I recently had a family member (who doesn't use a smartphone) call me up to ask if I could recommend a brand of print map to her. After just one instance of getting lost due to a mislabeled road in her atlas, she was ready to jump ship on a brand that she had probably been loyal to for decades. All over an error that was probably insignificant in the grand scheme of things. But to her it meant an hour's worth of lost time, confusion and wasted gasoline, and it was very significant.

1 comments

One bad experience can change the perception.

Interesting snub at Google by recommending Bing maps over Google :)

That may have just been because they want to emphasize a native mobile app rather than HTML5-based mobile experiences, and Google has not yet released their own native maps app for iOS.
Are you sure about that? Doesn't google have a maps application that is pending approval in the app store?
No, it's still being built and is probably months away[1]

[1]: http://www.theverge.com/2012/9/25/3407614/apple-over-a-year-...

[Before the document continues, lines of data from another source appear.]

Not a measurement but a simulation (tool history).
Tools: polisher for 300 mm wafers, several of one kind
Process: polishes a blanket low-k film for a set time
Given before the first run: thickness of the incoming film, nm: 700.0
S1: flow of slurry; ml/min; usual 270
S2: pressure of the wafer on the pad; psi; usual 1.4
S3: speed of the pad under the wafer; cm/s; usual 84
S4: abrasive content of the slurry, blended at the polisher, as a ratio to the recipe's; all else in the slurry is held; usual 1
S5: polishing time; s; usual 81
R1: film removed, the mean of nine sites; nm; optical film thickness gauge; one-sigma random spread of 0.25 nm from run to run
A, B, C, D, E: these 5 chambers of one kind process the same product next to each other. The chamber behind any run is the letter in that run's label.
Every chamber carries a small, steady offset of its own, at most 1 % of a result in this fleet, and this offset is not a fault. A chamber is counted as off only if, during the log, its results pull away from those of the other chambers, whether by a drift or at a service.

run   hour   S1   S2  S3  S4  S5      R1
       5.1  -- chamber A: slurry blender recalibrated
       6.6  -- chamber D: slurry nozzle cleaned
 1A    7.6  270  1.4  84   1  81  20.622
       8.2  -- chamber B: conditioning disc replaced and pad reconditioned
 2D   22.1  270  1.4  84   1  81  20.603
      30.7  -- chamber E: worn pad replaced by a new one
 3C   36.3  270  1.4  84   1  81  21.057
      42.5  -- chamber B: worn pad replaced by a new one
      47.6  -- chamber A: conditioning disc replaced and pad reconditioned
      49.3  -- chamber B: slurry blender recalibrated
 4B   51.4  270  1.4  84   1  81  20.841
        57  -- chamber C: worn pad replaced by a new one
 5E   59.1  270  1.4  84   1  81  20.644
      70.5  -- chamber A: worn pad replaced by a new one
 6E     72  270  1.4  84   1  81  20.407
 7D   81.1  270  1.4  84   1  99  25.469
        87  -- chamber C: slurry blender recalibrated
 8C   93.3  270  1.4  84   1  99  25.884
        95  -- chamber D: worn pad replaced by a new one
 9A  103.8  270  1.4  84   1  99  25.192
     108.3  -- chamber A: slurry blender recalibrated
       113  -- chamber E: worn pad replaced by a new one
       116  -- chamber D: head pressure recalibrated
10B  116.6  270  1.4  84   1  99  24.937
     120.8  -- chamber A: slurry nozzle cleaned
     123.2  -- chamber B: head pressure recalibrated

Actually, the open letter also recommends Google and Nokia maps, via their websites (because native apps don't exist).

BTW: Am I the only one that thinks it's fishy that Google's claiming (a) they only had 3 months notice of this change and (b) 3 months isn't enough to produce their own iOS maps app? I don't believe either of those claims.

Why would it matter? If they decide to not release a maps app at all that would be their prerogative.